The promised gift, one of the largest ever from an individual to a university, will be used exclusively for student financial aid.
Kluge, 92, an immigrant from Germany who graduated from Columbia 70 years ago, served in the military and went into business in the 1940s. He was president and chairman of Metromedia Inc., overseeing a collection of television stations and various businesses including the Harlem Globetrotters. He lived large: In the 1980s, Washington Post articles described his property near Charlottesville, with a golf course designed by Arnold Palmer, a disco and pheasant hunting.
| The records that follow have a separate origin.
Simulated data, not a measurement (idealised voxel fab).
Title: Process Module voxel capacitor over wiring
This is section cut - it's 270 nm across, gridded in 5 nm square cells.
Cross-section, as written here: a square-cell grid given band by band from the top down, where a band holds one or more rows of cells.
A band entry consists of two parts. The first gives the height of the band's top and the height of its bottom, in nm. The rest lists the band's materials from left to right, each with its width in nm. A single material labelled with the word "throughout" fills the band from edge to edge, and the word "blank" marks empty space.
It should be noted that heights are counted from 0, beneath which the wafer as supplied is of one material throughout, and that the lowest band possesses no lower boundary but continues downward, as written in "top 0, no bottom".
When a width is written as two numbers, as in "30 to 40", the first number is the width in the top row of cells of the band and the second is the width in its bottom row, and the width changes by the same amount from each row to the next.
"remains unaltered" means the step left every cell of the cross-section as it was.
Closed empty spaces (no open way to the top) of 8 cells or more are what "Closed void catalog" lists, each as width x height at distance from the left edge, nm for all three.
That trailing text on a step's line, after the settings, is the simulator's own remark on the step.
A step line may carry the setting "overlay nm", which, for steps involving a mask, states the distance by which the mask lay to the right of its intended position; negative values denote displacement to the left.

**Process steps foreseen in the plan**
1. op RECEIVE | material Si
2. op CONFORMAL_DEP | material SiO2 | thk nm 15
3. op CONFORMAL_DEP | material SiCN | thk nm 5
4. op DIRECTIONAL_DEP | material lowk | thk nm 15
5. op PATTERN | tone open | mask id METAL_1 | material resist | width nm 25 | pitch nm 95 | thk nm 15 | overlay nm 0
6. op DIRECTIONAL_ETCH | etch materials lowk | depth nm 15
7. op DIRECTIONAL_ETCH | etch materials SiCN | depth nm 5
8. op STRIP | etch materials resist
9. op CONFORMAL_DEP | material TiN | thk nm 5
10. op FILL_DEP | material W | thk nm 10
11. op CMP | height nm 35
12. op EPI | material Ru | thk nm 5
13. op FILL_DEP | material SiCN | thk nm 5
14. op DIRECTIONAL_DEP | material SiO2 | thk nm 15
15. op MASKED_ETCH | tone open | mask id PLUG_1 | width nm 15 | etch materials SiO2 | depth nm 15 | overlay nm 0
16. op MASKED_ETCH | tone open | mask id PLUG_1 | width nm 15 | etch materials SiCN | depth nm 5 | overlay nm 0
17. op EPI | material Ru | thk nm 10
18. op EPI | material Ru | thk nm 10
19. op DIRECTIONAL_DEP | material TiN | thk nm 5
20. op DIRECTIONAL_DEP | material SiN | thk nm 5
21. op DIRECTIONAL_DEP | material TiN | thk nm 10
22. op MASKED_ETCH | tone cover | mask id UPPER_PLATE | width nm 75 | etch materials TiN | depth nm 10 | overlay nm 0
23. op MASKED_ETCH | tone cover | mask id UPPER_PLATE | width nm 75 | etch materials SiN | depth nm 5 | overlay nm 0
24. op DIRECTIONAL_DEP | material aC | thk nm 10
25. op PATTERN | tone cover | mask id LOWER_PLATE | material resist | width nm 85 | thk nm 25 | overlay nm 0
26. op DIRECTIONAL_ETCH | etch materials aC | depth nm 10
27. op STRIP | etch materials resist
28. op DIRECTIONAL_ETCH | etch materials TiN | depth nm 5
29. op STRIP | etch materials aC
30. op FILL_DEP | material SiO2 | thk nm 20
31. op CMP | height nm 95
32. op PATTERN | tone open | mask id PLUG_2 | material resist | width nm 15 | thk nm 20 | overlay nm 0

And he donated, giving money to places such as the University of Virginia and the Library of Congress. He had given more than $110 million to Columbia. He turned over his 7,000-acre Charlottesville estate to the University of Virginia.
His gift is the largest for student aid at an institution, said John Lippincott, president of the Council for Advancement and Support of Education.
As college tuition continues to outpace the rising cost of living, some schools have put increasing emphasis on finding ways to make education more affordable. Last year, Columbia announced that students from families earning less than $50,000 a year would get grants, not loans, to cover costs; several other schools have begun similar programs.
At a ceremony yesterday in New York to announce the gift, Kluge said that he wanted to ensure that Columbia remained a place for the best and the brightest -- and that, because its endowment was not nearly as large as many peer institutions, the university would require that support.
Philanthropy to higher education has been doubling every decade, Lippincott said. "We're now at about $28 billion a year."